Hypothetical question: Are we able launch an orbiter from Earth to Mars in a way that such orbiter ends on "geostationary" position, hovering always one specific place over Mars?
My thought process behind this is that if we are able to do it, such orbiter could ease future communication with ground level missions
In general, (.*)stationary orbits are simply the altitude where a circular orbit has a period equal to the rotational period of the central body.
In order to find this altitude, we can transform Kepler's third law to solve for R:
Kepler's third law: $\frac{T^2}{R^3} = \frac{4\pi^2}{G M_{central}}$
Solved for $R$: $R = \sqrt[3]{\frac{T^2 G M_{central}}{4\pi^2}}$
Using $M_{earth}$ and $T_{earth}$:
$R = \sqrt[3]{\frac{(86164)^2 * (6.67e-11) * (5.97e24)}{4\pi^2}} = \sqrt[3]{\frac{2.97e24}{39.5}} = 4.22e7m = 42,200km$,
where 86164 seconds is the approximate length of Earth's sidereal day (~23h, 56m, 4s).

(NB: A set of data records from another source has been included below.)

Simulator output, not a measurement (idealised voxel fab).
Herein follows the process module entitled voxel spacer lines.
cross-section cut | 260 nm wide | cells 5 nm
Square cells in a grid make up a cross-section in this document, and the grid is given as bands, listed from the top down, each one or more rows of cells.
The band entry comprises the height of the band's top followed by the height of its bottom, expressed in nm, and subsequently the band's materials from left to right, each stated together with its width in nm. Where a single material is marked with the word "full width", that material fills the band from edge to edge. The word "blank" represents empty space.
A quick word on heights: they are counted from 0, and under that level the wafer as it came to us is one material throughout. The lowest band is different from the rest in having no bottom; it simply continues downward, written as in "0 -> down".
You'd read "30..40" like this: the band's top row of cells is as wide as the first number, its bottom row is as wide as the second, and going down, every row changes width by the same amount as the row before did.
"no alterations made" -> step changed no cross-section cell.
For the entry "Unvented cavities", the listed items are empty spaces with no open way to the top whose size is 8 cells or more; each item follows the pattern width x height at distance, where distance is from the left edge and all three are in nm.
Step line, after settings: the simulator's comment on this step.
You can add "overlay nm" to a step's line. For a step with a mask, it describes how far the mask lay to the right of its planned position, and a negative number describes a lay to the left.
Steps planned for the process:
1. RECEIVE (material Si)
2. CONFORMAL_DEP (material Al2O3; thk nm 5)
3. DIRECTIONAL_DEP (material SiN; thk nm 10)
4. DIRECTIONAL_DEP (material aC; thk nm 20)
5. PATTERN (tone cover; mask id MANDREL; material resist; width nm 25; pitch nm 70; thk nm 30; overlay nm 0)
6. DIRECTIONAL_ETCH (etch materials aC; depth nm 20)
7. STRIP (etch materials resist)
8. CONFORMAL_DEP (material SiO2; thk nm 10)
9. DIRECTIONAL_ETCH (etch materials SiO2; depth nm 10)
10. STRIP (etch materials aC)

Subtracting the radius of Earth which is ~6370km, this is an altitude of ~35,800km. This can be confirmed by google.
Using $M_{mars}$ and $T_{mars}$ (which is 40 minutes longer than an Earth day):
$R = \sqrt[3]{\frac{(88643)^2 * (6.67e-11) * (6.39e23)}{4\pi^2}} = \sqrt[3]{\frac{3.36e23}{39.5}} = 2.04e7m = 20,400km$,
where 88643 seconds is the approximate length of a Martian sidereal day (~24h, 37m, 23s).
Subtracting the radius of Mars which is ~3390km, this gives an altitude of about 17,000km.
You can easily look up and substitute the numbers of any celestial body for this!
Such an orbit is called an areostationary orbit. It's possible; the orbit would be about 17,000 km above Mars's surface. It's never been done, though.